V.S. Greene asked about my comment:
>> I hate to break this to you, but KoS was what got me hooked on
>> Glorantha.
>Interesting; what possessed you to read it in the first place? I did
>actually find KoS interesting, and I've gotten some ideas out of it, but I
>was already interested in Glorantha and liked the narrative bits in CoP
>and CoT. How does it succeed for you were GRoY and FS failed?
Well, I met Glorantha through gaming. I liked it. The GM wasn't producing
any background material, so I went out and bought some. The Glorantha
boxed set, and the Gods box, as far as I remember. I liked it, but it all
seemed a bit, well, "bitty". Lots of facts, few connections, and most of
it set so far away my PC will never see that places even if she wanted
to. The next publication I found was KoS, and to start with I just liked
the stories. But I'd just spent a few months reading up the historical
King Arthur and absorbing all the contradictions involved in that, and
KoS seemed remarkably similar. After finding the first few
contradictions, I started looking at it as a puzzle to be solved, and had
a lot of fun trying to solve it. I'm still trying, but I now know that
Greg cheated: unless you've been buying Glorantha stuff since the year
dot, and preferably playing in the right house games as well, it's a
puzzle with most of the important pieces missing. Just as an example, you
can't understand why Harrek left Hendrikiland and hit Boldhome instead
unless you know who Jarang is. And he's only mentioned in RQ2 material.
Why did GRoY and FS fail? Well to start with, they don't have any good stories. And to make matters worse, they're about Solar cultures. Solar cultures are male-dominated and bureaucracy-ridden and bound by convention and prudery. I already live in a world like that, and have no desire to have a clone of it creep into my roleplaying. Sartarites are fun, interesting, and sympathetic. Trolls are fun and interesting. Yelmites are not. Purely a matter of taste, I'm sure.

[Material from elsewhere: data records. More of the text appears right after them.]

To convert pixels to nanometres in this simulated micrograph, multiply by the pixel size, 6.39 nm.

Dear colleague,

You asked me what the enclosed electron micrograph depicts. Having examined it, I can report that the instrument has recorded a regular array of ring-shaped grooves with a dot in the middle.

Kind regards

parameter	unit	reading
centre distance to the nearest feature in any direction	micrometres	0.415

Since it seems to be turning into a poll, I'd just like to point out that every cheese toastie I've ever had has involved two slices of bread with cheese between them, toasted, too. Sometimes with added onion, pickle, or even pesto, tomato puree and chopped salami, but always with cheese. But we do have a major disagreement on fried bread - you don't fry it in butter. The whole point is to fry it in the same fat that has just done the bacon and eggs, so as to absorb the bacon flavour into the bread. Black pudding and mushrooms are optional, but recommended.
Now, back to Gloranthan food (though I'm sure they eat cheese toasties there somewhere). I was looking up what's documented about Gloranthan food the other day, expecting to find that I could duplicate what I know about medieval cookery and drop it into Glorantha. And I found the potato. For those of you who don't study these things, one of the main differences between medieval and modern cookery is that the potato wasn't discovered until Walter Raleigh brought it back from America, and it didn't become popular until considerably later. So the place on the plate that has potatoes on it these days was always filled by something else.
Where in Glorantha do they have potatoes? I've found nowhere that grows them, only a prohibition on Light Sons in Sun County eating them. I'd guess this is because of their Earth connection, but that's just a guess. They are not mentioned as being grown in Sun County, Pavis County, or Sartar as far as I'm aware. And if it is the earth connection that prohibits them, what about barley and other grains, usually taken as being the standard Earth symbol in Glorantha?